Two al Qaeda leaders were reportedly killed in a drone strike in Syria’s Idlib province earlier today, according to jihadists on social media. Pictures of the car carrying them were posted on Telegram and other messaging applications.
It appears the vehicle was struck with a R9X, a version of the Hellfire missile that has been used in previous targeted killings, or a similar weapon. The Wall Street Journal reported last year that the R9X doesn’t explode upon impact, but instead deploys a “halo of six long blades” that slice through their target. The missile was intended to further limit civilian casualties.
Jihadists identified the two men killed as Abu al Qassam al Urduni and Bilal al Sanaani. If confirmed, their deaths would be significant. The U.S. government hasn’t officially commented on the report.

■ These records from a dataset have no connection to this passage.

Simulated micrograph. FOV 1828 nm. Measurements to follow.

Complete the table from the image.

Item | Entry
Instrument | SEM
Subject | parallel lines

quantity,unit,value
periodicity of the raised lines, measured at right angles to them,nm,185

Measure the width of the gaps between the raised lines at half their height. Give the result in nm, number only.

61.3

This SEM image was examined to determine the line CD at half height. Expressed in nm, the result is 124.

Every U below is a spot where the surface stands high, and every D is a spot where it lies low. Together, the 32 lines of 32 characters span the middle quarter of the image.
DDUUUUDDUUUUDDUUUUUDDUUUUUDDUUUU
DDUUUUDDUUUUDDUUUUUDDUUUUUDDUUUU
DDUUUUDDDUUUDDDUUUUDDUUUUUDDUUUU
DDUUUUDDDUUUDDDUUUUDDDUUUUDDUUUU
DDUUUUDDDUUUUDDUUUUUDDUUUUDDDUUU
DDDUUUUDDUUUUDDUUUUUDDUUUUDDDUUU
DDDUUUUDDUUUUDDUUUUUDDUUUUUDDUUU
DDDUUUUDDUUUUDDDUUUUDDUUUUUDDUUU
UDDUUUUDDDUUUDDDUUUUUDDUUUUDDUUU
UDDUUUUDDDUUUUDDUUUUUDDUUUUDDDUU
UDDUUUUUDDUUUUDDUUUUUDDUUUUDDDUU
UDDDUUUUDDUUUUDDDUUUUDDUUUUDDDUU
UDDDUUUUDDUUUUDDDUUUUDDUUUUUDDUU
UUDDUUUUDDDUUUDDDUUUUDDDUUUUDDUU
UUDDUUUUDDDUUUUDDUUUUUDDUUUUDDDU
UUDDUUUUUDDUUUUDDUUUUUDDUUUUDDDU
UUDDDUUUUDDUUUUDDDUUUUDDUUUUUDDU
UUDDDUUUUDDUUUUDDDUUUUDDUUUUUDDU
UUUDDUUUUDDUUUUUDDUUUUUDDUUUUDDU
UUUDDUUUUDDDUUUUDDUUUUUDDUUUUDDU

Abu al Qassam (also known as Khaled al Aruri and Abu Ashraf) is an al Qaeda veteran whose jihadist career dates back to the 1990s. He was one Abu Musab al Zarqawi’s closest companions, as the two grew up in Jordan and then worked together from the early 1990s until Zarqawi’s demise in 2006. He was also Zarqawi’s brother-in-law.
In 2015, Abu al Qassam was one of five senior al Qaeda figures who were freed in exchange for an Iranian diplomat.
Since then, Abu al Qassam became one of al Qaeda’s top operatives in Syria. According to an expert monitoring team report submitted to the UN Security Council last year, he was the leader of Hurras al-Din (HAD), or the “Guardians of Religion” organization.
HAD grew out of the jihadist infighting that followed the formation of Hay’at Tahrir al Sham (HTS) in early 2017. It was initially led by Abu Hammam al-Shami, another al Qaeda veteran, but the UN’s analysts say Abu al Qassam took the helm at some point.
One of Zarqawi’s closest companions
Abu al Qassam’s early career is discussed at length in Jean-Charles Brisard’s book, Zarqawi: The New Face of Al-Qaeda. Brisard describes him as “one of Zarqawi’s closest lieutenants in Afghanistan and later in Iraq.”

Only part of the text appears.